In the past few years, I set out on a mission to find a church to join. This was a difficult and scary proposition for many reasons- I didn’t know what to expect in each place and I anticipated some awkwardness. But I also knew that the only way to meet my goal (find a new church that met my needs) was to go out there and get uncomfortable. Out of that experience, I’ve figured out some strategies to visit new group or place (place of worship, club, Meetup, etc.) with the least amount of awkwardness possible.
1. Get Clear on your “Why”
What are your reasons for wanting to visit the new place? Is it something you are doing for yourself or someone else? What are you hoping to gain from your visit? When I visited churches, I was looking for a place or worship that shared my beliefs, made me feel comfortable, and had multiple opportunities for service and growth. Knowing your “why” will help motivate you to get out there and experience a new and potentially uncomfortable situation for a good reason. And if it doesn’t work for you, you don’t have to go back.
What if you decide that you don’t want to go after all? That’s ok too! Yes, going outside of your comfort zone can have a great payoff. But sometimes comfort zones are where we need to be to protect our energy, time, and spirit. It’s important to find the balance, and that can look different from day to day. You don’t need a new group to be enough- you are enough just as you are. Trus your intuition and be kind to yourself.
2. Get the Lay of the Land Ahead of Time
When I decide to go to a new place, it helps to research what to expect. Do a web search for the place or group you intend to visit. I am more inclined to visit places that detailed and informative websites- that way, I can confirm times, locations, and parking situations. If there is a contact email for someone, I may send them a note to confirm times and let them know that I intend to visit. If I feel brave, I may even call- but email is more my style. I’ll plan to arrive early, set my intentions, and tell myself that it’s going to be a great experience, and I’m proud of myself for taking a leap.

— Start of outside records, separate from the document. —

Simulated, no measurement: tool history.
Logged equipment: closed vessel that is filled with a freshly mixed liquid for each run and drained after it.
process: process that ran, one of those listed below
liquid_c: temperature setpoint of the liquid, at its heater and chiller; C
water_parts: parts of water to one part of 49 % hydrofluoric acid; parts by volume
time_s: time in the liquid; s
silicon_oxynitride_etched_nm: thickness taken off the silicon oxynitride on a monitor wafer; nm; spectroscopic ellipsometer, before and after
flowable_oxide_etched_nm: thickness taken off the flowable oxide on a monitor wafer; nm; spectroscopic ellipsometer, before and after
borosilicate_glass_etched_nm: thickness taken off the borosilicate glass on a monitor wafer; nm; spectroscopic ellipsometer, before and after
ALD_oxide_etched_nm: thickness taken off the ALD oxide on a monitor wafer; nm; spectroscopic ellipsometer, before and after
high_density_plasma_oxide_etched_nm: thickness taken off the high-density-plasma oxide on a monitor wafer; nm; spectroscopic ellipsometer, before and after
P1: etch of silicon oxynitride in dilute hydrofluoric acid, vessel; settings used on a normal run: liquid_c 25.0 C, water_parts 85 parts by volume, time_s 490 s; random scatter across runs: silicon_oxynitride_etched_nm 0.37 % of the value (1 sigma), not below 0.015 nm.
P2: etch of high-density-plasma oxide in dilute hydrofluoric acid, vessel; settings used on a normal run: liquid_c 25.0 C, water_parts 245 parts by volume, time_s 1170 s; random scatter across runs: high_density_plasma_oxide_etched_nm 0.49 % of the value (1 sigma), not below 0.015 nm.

3. Have a Conversation Strategy
I try to think of a few good questions ahead of time, in case I’m faced with an awkward conversation. If I’m visiting a church, I would probably make it something like, “how long have you attended this church?” or, “what do you like about best this group?” I don’t go out of my way to speak to strangers, but I do try to appear pleasant and approachable. If I need to ask a question (like where the bathrooms are), I look for a friendly face. Even though conversation can be intimidating, I believe that most people are kind and want to be helpful.
4. Remember That Everyone Has Been New to a Group
I have a friend who is an extrovert with a capital “E”, who never appears awkward and seems to have never met a stranger. When I shared with him my nervousness about visiting a new place, he told me that he gets stomach knots any time he walks into a room of strangers, and even has to remember to skip breakfast to prevent feeling sick. You never know what’s going on in someone else’s mind (or stomach), but chances are that most everyone has been in your shoes at some time or other. Difficult things can bring the biggest payoff, and I guarantee you will learn something from the experience, no matter what happens.
5. Keep an Open Mind
Some folks will be thrilled to see visitors and may race each other to shake your hand. Some will even hug you without warning (I’m OK with hugs but prefer handshakes. Sticking out a hand will you usually communicate this a zealous hugger.) Others will be standoffish, they may be newbies or introverts like you. Keeping an open mind will help you remember that all people, situations, and groups are different, but may all have something positive and valuable for you to discover. Enjoy the journey and see what happens- you may find a gem somewhere you least expect it.